The feature of fictional discourse that, it is claimed, distinguishes
it from all other discourses is its unique and special use of
language. Ever since the Russian Formalists argued that literary
language defamiliarizes "everyday" language (but which?
and whose?), there seems to have been general agreement that the
discourse of fiction has at its disposal uses of language that
other discourses may borrow but do not deploy systematically.
If one accepts Foucault's assertion that discursive formations
are governed by internal and external thresholds and limits "to
master and control the great proliferation of discourse, in such
a way as to relieve its richness of its most dangerous elements"
and "to organize its disorder so as to skate round its most
uncontrollable aspects" (Archaeology/Discourse 228),
then the question arises whether literature is privileged above
other forms of discourse because it allows within its borders
more of the dangers and disorder of uncontrolled discourse, ostensible
chains of signifiers refusing all semblance of closure. Foucault
at times suggests as much, as when he writes, for instance, that
"literature's task is to say the most unsayable-the worst,
the most secret, the most intolerable, the shameless" (Power,
Truth, Strategy 91). Surely this is just what The Satanic
Verses is doing? In a key essay, "Is Nothing Sacred?"

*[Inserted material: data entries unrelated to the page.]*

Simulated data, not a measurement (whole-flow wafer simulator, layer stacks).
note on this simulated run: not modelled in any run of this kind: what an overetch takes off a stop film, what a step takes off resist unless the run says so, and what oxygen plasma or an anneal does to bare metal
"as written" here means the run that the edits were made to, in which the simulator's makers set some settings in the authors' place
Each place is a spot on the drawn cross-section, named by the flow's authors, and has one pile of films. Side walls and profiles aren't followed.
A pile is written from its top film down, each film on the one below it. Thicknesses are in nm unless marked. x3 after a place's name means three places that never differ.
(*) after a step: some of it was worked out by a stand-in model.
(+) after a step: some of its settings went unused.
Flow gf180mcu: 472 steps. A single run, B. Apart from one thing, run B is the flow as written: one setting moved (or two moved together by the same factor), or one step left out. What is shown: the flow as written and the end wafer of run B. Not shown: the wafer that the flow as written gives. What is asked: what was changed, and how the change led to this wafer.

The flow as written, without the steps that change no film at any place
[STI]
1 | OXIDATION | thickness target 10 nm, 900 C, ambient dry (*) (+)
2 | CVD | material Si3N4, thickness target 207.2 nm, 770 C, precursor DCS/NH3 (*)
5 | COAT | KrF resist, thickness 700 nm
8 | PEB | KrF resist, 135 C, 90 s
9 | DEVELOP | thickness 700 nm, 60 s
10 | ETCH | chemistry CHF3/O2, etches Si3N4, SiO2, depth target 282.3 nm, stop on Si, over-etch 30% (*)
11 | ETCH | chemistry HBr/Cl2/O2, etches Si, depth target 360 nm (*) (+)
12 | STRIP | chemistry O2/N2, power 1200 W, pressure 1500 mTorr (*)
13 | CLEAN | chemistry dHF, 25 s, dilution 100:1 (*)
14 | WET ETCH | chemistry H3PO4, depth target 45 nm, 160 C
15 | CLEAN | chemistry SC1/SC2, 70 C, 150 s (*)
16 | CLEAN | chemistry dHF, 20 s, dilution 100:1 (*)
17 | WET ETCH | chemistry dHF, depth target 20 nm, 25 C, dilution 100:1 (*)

Rushdie claims that one way in which his use of literary language
acts in just this fashion is by undermining the monologic discourse
of religion: "whereas religion seeks to privilege one language
above all others, one text above all others, one set of values
above all others, the novel has always been about the way
in which different languages, values and narratives quarrel, and
about the shifting relations between them, which are relations
of power" (Imaginary Homelands 420). If Rushdie begins
to sound like Foucault here this may be because he has read him
and goes on in the essay to quote extensively from his "What
is an Author?". It is significant, however, that neither
Foucault nor Rushdie are entirely consistent in their claim to
see in literary discourse a (negative) superiority over rival
discursive formations.
By placing the monologic discourses of Islam and of nationalism
within the polyglossic and heteroglossic discourse of fiction,
Rushdie is able to decenter them and reveal the self interest
that lies behind all special uses of language--except that of
fiction to which he remains largely blind. Rushdie is extremely
adept at using literary language to expose the polysemantic nature
of terminology given a unitary (or, as Bakhtin would say, a centripetal)
interpretation by the forces of authority. His sheer linguistic
inventiveness produces neologisms whose uncomfortable conjunctions
expose the contradictions inherent in the original word-"Bungledish"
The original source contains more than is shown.